On June 18, the New York Times ran a story by Laura Goodstein, “U.S. Clerics seek a Middle Ground,” which highlighted the “moderate” work of Sheikh Hamza Yusuf and his colleague, Imam Zaid Shakir. The bulk of this typical story discussed platitudes regarding the personal struggles of these American Muslim leaders and positively anticipated their development of a moderate Muslim seminary. However, nowhere did the New York Times delve into a genuine critical analysis of whether there was a central conflict in the ideology of the Zaytuna Institute, the school mentioned in the New York Times piece, and that of America. Yet, the piece ended with this alarming quotation from Mr. Shakir: “He still hoped that one day the United States would be a Muslim country ruled by Islamic law, not by violent means, but by persuasion.” The imam further stated, “Every Muslim who is honest would say, I would like to see America become a Muslim country,” he said. “I think it would help people, and if I didn’t believe that, I wouldn’t be a Muslim. Because Islam helped me as a person, and it’s helped a lot of people in my community.”
Not only is this a blatant endorsement of Islamism (theocracy) over Americanism (anti-theocracy), but this imam labels anti-Islamist Muslims dishonest. The radical Islamists are rabidly anti-American from their fear of pluralistic liberty. They are too insecure to give Muslims or any citizens the opportunity to be free and to choose to sin or not. Can mainstream American thought afford to be naive and uncritical about this central theme of Islamist movements? Radical or moderate, regardless of the packaging, the goal of Islamists is to create a Muslim theocracy. Abraham Foxman of the Anti-Defamation League responded with clarity in his June 23 letter to the New York Times: “Religion flourishes in America because we have no imposed religion, as the founding fathers designed. Imam Zaid Shakir’s hope for an America ruled by Islamic law is fundamentally un-American. Our hope is that he is an aberration and that moderate Muslim voices will prevail.”

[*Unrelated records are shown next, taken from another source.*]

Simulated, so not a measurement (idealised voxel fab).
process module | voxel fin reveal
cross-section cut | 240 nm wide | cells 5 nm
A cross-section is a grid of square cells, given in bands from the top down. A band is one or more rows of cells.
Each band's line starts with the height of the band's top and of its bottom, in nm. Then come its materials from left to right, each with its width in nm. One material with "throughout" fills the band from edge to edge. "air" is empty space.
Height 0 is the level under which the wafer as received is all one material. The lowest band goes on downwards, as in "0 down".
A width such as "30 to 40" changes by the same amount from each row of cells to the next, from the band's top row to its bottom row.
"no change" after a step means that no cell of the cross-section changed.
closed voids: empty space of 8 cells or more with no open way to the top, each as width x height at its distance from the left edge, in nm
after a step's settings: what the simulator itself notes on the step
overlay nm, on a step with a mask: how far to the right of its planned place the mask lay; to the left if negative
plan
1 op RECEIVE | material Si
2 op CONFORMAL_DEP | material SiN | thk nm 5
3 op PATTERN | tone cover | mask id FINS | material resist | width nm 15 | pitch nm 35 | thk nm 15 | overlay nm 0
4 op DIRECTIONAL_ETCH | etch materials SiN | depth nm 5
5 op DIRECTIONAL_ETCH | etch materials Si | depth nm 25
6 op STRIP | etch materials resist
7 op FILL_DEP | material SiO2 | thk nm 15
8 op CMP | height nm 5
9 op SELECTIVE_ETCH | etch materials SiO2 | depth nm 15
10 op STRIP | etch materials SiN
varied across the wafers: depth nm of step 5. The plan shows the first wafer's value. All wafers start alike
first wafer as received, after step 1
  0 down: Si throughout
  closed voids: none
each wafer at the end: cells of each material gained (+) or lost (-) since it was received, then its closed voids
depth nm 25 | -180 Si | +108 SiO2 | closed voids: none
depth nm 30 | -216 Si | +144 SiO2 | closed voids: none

How long is it going to take for our mass media and political leaders to finally begin to turn our collective lenses upon this un-American ideology and report on the threat it poses to America even in its most subtle forms? If Muslims insist upon remaining silent about the dangers to Americanism of Islamist ideological infiltration, we must ask why. Anti-Islamist Muslims receive the brunt of attacks from radical Islamists. This is not happenstance. Conversely, attempts by so-called moderates to ‘Islamize’ America are cheered on by the radicals no matter how far these ‘moderates’ try to distance themselves from them in all their empty condemnations.
How long will it take Muslims to frontally counter Islamism (political Islam) and separate it from their Abrahamic religion of Islam? We in the Muslim community unfortunately need a little nudging before it’s too late. America’s security hangs in the balance.
M. Zuhdi Jasser is chairman of the American Islamic Forum for Democracy and a former Navy lieutenant commander.